## Data Generation

- CoffeeCo is small and fortunately for us there are only a few main stores. 
- To begin we’ll prime a temporary SQL view called stores to represent our company’s flagship stores.

In [2]:
# Import required modules
from pyspark.sql import SparkSession
from datetime import datetime
from pyspark.sql import functions as f
from pyspark.sql import *
from pyspark.sql.types import *

# Initialize SparkSession
# Create a SparkSession and set the extraClassPath configuration
spark = SparkSession.builder.master("local[1]") \
    .appName("DataGeneration") \
    .config("spark.driver.extraClassPath", "/home/jovyan/work/jars/*") \
    .getOrCreate()


# Define the schema for the Store class
store_schema = StructType([
    StructField("name", StringType(), True),
    StructField("capacity", IntegerType(), True),
    StructField("opens", IntegerType(), True),
    StructField("closes", IntegerType(), True)
])

# Create a list of dictionaries representing the data
data = [
    {"name": "a", "capacity": 24, "opens": 8, "closes": 20},
    {"name": "b", "capacity": 36, "opens": 7, "closes": 21},
    {"name": "c", "capacity": 18, "opens": 5, "closes": 23}
]

# Create a PySpark DataFrame from the list of dictionaries and schema
stores_sdf = spark.createDataFrame(data, schema=store_schema)


stores_sdf.show()

+----+--------+-----+------+
|name|capacity|opens|closes|
+----+--------+-----+------+
|   a|      24|    8|    20|
|   b|      36|    7|    21|
|   c|      18|    5|    23|
+----+--------+-----+------+



### Create Temp View for SparkSQL

In [3]:
# Create a view for the DataFrame
stores_sdf.createOrReplaceTempView("stores")

### Query

In [4]:
# Query the view
spark.sql("SELECT * FROM stores").show()

+----+--------+-----+------+
|name|capacity|opens|closes|
+----+--------+-----+------+
|   a|      24|    8|    20|
|   b|      36|    7|    21|
|   c|      18|    5|    23|
+----+--------+-----+------+



## Selection

- The process of selection is arguably the most fundamental means of reducing the footprint of the data you are working with. 
- This concept will be familiar to anyone with working knowledge of SQL.
- In a nutshell, selection enables us to reduce the set of rows returned by a query by way of a condition.
- Say we wanted to find all the stores open on or after a specific time of day.
- Returning Only the Rows that Match the Condition closes >= 22 via Simple Selection.

In [5]:
# Query the view
stores_con = spark.sql("SELECT * FROM stores where closes >= 22")
stores_con.show()

+----+--------+-----+------+
|name|capacity|opens|closes|
+----+--------+-----+------+
|   c|      18|    5|    23|
+----+--------+-----+------+



## Filtering

- When we select a column in a Dataframe, we have a few options for identifying the column. 
- There are four distinct ways to provide the target column for the selection.
- The symbolic aliases ` and $ are implicit conversations that can be used by importing the implicit functions from the SparkSession:


- `df.where(df("closes") >= 22)`
- `df.where(col("closes") >= 22)`

The where Clause Is Interchangable with the filter Function of the DataFrame

In [6]:
from pyspark.sql.functions import col

# Importing org.apache.spark.sql.functions._ is not necessary in PySpark
# Importing spark.implicits._ is not necessary if the code is run in a PySpark shell

# Filter the DataFrame using the col function
filter = stores_sdf.filter(col("closes") >= 22)
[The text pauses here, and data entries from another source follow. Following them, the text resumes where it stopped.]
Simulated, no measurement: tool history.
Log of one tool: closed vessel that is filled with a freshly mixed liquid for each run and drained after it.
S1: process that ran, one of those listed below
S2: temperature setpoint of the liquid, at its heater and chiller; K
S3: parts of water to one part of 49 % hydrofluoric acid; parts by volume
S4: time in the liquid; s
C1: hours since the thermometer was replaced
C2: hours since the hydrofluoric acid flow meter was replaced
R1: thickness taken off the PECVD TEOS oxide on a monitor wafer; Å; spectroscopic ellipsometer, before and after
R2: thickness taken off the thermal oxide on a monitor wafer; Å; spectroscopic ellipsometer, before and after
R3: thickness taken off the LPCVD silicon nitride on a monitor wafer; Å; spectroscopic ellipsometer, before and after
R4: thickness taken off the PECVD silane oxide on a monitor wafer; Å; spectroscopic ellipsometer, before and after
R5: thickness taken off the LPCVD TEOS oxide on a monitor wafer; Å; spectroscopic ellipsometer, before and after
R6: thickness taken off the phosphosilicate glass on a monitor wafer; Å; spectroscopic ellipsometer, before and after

# Filter the DataFrame using the DataFrame API
where = stores_sdf.where(stores_sdf.closes >= 22)

# Show the results
filter.show()
where.show()

+----+--------+-----+------+
|name|capacity|opens|closes|
+----+--------+-----+------+
|   c|      18|    5|    23|
+----+--------+-----+------+

+----+--------+-----+------+
|name|capacity|opens|closes|
+----+--------+-----+------+
|   c|      18|    5|    23|
+----+--------+-----+------+



## Projection

**Projection as the process of reducing the total number of columns returned by a query.**

- Say we want to find all stores where the minimum occupancy is greater than 20. 
- In this case, we can assume we don’t need to worry about when a store opens or closes,
- But rather we want to find the `name` of the store only.


- Find all stores with an occupancy greater than 20.

In [7]:
# Query the view
stores_occ = spark.sql("SELECT name FROM stores where capacity > 20")
stores_occ.show()

+----+
|name|
+----+
|   a|
|   b|
+----+



- The query in Listing above  shows you how to use projection and selection together. 
- The projection dictates which columns will be returned by the query, as seen in the select name, which directs Spark to return only the column labeled name.
- The selection portion of the query, which is a fancy filter or conditional predicate, dictates which rows meet the criteria to be returned by the query, as seen in where capacity > 20.

**Let’s see how we can build the same query using the DataFrame API directly**

In [8]:
from pyspark.sql.functions import col

stores_sdf.select("name") \
            .where(col("capacity") > 20) \
                .show()

+----+
|name|
+----+
|   a|
|   b|
+----+